The Russian President’s order of 27 July 2001 appointed Baluevsky First Deputy Chief of General Staff. In his new post, he took part in talks with NATO on a joint missile defense system plan; with his participation, a special working group for missile defense was created within the Alliance. Yury Baluevsky took part in preparing the SORT (Strategic Offensive Reduction Treaty, or Moscow Treaty), signed in May 2002. In the General Staff, he had a reputation as a man who didn’t consider the US and NATO enemies. He was also considered the “man in the know” on Georgian affairs. At the same time, Baluevsky was one of the main developers of a military reform in Russia, which focused primarily on management modernization. He has also published several articles on war theory and war history.

In 2004, Russian President Vladimir Putin appointed Yury Baluevsky Chief of General Staff and First Deputy Defense Minister. At this post, Baluevsky managed to mediate between the General Staff and the Defense Ministry. He repeatedly advocated turning the General Staff into a purely analytical organization, a sort of “brains” of the army.

In December 2005, Yury Baluevsky announced publicly that in January 2007, when he would reach the age of 60 (which is the retirement age for men in Russia), he would retire from his post. But on December 30, 2006, President Putin prolonged his term of service for three more years –until January 2010.

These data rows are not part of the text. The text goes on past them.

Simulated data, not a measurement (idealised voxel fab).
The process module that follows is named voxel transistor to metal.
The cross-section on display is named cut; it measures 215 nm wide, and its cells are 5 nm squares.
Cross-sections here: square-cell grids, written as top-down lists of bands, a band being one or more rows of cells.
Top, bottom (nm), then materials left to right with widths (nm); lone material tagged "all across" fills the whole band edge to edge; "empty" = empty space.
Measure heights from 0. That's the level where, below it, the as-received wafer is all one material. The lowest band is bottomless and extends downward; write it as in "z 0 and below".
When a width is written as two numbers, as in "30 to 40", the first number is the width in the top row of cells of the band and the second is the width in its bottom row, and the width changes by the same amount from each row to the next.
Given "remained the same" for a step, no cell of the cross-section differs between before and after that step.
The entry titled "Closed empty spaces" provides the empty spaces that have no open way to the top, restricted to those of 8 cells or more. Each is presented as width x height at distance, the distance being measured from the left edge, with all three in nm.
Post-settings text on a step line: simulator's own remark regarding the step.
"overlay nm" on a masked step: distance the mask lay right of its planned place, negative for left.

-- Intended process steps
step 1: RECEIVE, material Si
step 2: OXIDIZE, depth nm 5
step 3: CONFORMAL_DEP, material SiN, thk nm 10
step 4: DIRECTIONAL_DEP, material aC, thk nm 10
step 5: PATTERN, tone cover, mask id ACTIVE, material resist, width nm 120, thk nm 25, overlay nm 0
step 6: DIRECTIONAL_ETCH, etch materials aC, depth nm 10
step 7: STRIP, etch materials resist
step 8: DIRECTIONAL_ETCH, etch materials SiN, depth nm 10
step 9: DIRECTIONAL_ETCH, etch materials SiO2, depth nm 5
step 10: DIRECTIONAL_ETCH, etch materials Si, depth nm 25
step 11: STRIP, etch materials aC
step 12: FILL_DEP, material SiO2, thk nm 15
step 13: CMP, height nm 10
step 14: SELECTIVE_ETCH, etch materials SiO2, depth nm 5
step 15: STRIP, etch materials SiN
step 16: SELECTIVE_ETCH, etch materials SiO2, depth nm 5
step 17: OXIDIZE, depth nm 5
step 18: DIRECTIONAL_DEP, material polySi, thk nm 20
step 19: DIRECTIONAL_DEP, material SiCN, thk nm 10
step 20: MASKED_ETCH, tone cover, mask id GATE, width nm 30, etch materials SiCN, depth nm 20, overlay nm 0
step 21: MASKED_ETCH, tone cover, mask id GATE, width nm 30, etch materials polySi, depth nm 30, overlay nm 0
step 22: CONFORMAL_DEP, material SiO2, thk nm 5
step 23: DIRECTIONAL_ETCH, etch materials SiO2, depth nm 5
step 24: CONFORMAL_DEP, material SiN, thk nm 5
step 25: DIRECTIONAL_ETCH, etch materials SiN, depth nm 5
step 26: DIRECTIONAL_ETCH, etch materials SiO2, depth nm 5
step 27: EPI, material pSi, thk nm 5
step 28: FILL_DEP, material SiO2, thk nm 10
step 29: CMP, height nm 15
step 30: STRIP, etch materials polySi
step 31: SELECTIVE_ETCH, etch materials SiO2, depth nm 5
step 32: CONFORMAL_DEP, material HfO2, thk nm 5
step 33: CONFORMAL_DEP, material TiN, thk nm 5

On 3 June 2008 Yury Baluevsky left the post of the Chief of General Staff and was appointed Deputy Secretary of Russia’s Security Council.

Yury Baluevsky is a member of the Vologda Region descendants’ community in Moscow. He is married and has two adult children and a granddaughter. In his youth, Baluevsky was an avid sportsman, fond of mountain skiing and biathlon. At present, his interests include swimming, drawing in watercolors, and poetry – which he even writes himself.